Dr. Sonja Wolf is a CONACYT research fellow with the Drug Policy Program at the Centro de Investigación y Docencia Económicas. We asked her to comment on the 25th anniversary of the Chapultepec Peace Accords.

The Enduring Appeal of Gang Suppression in El Salvador
by Sonja Wolf


On January 16, 2017, El Salvador will commemorate the 25th anniversary of the peace settlement that ended the country’s twelve-year civil war. This conflict pitched the guerrilla forces of the Farabundo Martí National Liberation Front (FMLN) against the government army, propped up by billions of dollars in US military aid. While for the average citizen it is bound to be a day like any other, the administration of President Salvador Sánchez Cerén will mark the occasion with concerts and other festive events.

It has also announced, however, that it has asked the United Nations, mediator of the earlier peace negotiations, to help produce a new “National Accord”. This agreement is meant to unite all sectors of society, often at odds with each other, in order to tackle major challenges. The invitation comes at a critical time and, compared to the usual official rhetoric that the country is forging ahead, is a recognition that local actors have proved unable to create much-needed political consensus and public policies.

The somber climate stands in stark contrast to the optimism of the early nineties, when Salvadorans were hopeful that greater freedom and prosperity were laying ahead. The war, which had originated because peaceful social and political change was impossible, had left some 75,000 people dead and the economy shattered. The peace agreements mandated a series of constitutional, institutional, political, and socioeconomic reforms. While most transformations advanced only half-heartedly, the last of these never took off to begin with.

The FMLN and the ruling government of the Nationalist Republican Alliance (ARENA), a conservative party that defended the interests and privileges of the economic elite, embraced fundamentally different views and expectations of their country. Whereas the left felt that a democracy had never existed in El Salvador, and the peace accords were a means to build it, the right considered that the guerrilla had attacked an actually existing democracy and the task ahead was to restore the status quo.

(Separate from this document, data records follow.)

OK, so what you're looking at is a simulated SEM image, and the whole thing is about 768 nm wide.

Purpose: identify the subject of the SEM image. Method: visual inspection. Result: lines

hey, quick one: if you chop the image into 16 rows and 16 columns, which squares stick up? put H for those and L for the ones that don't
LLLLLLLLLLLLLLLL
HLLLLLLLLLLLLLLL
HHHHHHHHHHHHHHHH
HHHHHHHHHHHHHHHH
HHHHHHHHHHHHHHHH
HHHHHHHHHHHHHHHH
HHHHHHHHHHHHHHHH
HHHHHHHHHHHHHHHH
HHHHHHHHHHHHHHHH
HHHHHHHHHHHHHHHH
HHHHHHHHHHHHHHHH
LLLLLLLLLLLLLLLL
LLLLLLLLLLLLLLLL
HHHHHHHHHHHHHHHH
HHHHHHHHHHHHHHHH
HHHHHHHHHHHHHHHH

With a powerful part of the population committed to ending the war, but not to pursuing the vision enshrined in the treaty, the country’s future was always going to be uncertain. The peace accords remain a watershed for El Salvador, but their reluctant implementation lies at the root of the problems that have beset it since. To be sure, it was no small feat to terminate the political violence, incorporate the FMLN into the political system, hold democratic elections, and restructure the security sector. But state institutions and the rule of law remain weak, corruption flourishes, poverty and inequality persist, and criminal violence has surged.